Riding with Sly

by | Nov 25, 2021

Photo by Jorge Ponce on Unsplash

Riding with Sly

I took a break from pretending to work today for a wintry ride on my bicycle. The air is cold, but the sun is bright and the roads are dry ~ a good day for cycling.

A few miles into my ride another cyclist, a man, pulled up beside me, and we began to talk.

“I’m trying to work off THREE PIECES of cheesecake,” he told me.

“New York style? The creamy kind?” I asked, as we peddled along together.

“Oh yeah,” he said. “Made by my goddaughter.”

And so it went, with casual talk about the merits of deep-fried turkey versus baked, and of smoked salmon, and of pumpkin pie crisp served with real whipped cream. Just two strangers talking the same language, of food and family, as the bucolic Virginia countryside, with its flaxen fields and weathered gray houses drenched in the afternoon sun, slid by our silent metal horses.

My gears slipped unexpectedly on a shift.

“I can fix that,” he said, and with a few expert twists of a barrel knob he did, and I was back on the road, my bike shifting as smooth as I imagined his goddaughter’s cheesecake to be.

I learned he taught elementary school for 18 years, and then retired to become an administrator. I learned he was 5’10” tall and 165 pounds, and in good shape ~ able to ride 100 miles in under five hours. I learned his name was Sylvester, although he told me everyone calls him “Sly,” and that I could too.
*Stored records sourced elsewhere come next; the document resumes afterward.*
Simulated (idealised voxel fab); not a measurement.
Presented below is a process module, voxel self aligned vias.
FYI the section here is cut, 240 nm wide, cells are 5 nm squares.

I learned Sly is 57 years old ~ my same age ~ although I might have guessed it by his whiskers, which looked like shaved coconut on a chocolate cake.

Back and forth we talked for five, maybe 10 miles, his baritone voice rich and earthy, with an American dialect so familiar and musical I pray it never perishes from the earth. When we came to a fork in the road, we said our goodbyes. Sly turned left, and I turned right.

I may never see him again, but for that one stretch of road, on a bright, cold winter’s day, I felt like I had been dipped in warm, melted chocolate. 

God bless you, Sly, fine sir. I pray your journey is a good one, that your days will be many and filled with too much cheesecake.